Worsley at the Aussie Open: Andy Murray leaves legacy of honesty to a fault

OPINION: What was always such an interesting career appears to have come to a close - at the Australian Open, at least - for Scotland's Andy Murray.

The five-time beaten finalist at Melbourne showed all of his famous fighting qualifies in the first round, eventually falling in five dramatic sets to Spaniard Roberto Bautistia Agut.

His hip injury is forcing the Scot to a somewhat premature end to a career, during which he became known for his ability to run down almost impossible shots and his historic win at Wimbledon in 2013 - the first British player to do so since Sir Fred Perry in 1936.

The immense pressure on Murray to win that title was difficult to explain, but it was an unlikely destiny for a scrapper from Scotland, not an upper-class snob from Somerset or Sussex.

Murray's great quality was that he never took himself seriously, but he learned quickly that what you say can also be taken the wrong way.

Esteemed Newshub news reader Geoff Bryan once inadvertently helped Murray into hot water. In 2006, as an 18-year-old, Andy Murray was a huge rising star, who came to Auckland and won a scrappy first-round clash over Dane Kenneth Carlsen at the then-Heineken Open.

Interviewed by Bryan, who was courtside MC, Murray made the comment that he "played like a girl", referring to the number of service breaks in the match. It was a throw away comment that Bryan, the crowd in attendance that day and New Zealand media didn't consider too dramatic.

But, wow, the British press nailed him to the cross for being a "sexiest tennis star" and everything else under the sun.

Perhaps that was the start of Murray not saying overly much and becoming almost monotone in his answers, although he did once apologise for not sounding interesting.

"No matter how excited I try to sound, my voice always sounds boring - that's just my voice," he shrugged, after winning the Sports Personality of the Year award at the 2013 BBC Sports Awards.

And maybe that's the best way to remember the 31-year-old 'Sir Andrew', who survived the 1996 Dunblane school massacre as a youngster, but couldn't keep going through hip injuries later in life.

Murray was always honest - whether in defeat or victory - during his three Grand Slam titles, two Olympic singles titles and Davis Cup victory for Britain.

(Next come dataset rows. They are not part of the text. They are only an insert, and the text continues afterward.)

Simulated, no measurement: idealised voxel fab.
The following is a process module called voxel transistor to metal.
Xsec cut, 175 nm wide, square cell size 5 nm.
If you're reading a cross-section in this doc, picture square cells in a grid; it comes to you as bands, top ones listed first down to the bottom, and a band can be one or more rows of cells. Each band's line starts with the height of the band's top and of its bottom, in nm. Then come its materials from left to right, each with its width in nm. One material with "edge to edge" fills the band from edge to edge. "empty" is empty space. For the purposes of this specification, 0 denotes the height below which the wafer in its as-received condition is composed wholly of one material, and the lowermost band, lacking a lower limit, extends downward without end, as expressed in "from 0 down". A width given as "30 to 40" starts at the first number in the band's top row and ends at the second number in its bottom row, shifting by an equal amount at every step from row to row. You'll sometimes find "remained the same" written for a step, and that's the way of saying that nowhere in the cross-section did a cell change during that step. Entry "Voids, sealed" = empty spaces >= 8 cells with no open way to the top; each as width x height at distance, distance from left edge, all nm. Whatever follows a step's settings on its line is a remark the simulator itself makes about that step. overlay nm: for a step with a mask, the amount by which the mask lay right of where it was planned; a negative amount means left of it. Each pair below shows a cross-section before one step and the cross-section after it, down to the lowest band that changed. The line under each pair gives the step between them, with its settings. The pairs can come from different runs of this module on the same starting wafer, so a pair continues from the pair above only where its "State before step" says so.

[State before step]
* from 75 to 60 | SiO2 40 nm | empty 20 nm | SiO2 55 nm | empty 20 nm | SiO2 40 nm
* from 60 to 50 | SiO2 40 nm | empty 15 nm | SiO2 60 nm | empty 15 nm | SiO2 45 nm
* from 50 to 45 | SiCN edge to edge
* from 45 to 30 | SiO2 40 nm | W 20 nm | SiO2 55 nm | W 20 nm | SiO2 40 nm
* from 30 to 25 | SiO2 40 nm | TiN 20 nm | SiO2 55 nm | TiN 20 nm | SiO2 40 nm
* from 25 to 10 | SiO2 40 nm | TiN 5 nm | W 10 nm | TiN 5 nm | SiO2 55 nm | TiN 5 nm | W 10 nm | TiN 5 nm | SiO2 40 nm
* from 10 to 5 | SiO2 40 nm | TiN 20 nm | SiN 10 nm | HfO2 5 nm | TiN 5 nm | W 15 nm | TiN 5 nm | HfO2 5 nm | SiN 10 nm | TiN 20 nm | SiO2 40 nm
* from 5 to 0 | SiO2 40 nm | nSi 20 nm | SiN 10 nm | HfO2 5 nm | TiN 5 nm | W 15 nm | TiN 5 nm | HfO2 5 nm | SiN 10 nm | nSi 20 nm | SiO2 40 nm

He nearly left the door open after his latest defeat at the Australian Open, saying he could come back after a major operation, but that procedure may not work and he has to think about his future quality of life.

No matter what happens next, he was certainly an entertainer on court, and admired by many for his sheer guts and determination.

Dave Worsley is a Newshub sports reporter, covering his 21st Australian Open tournament.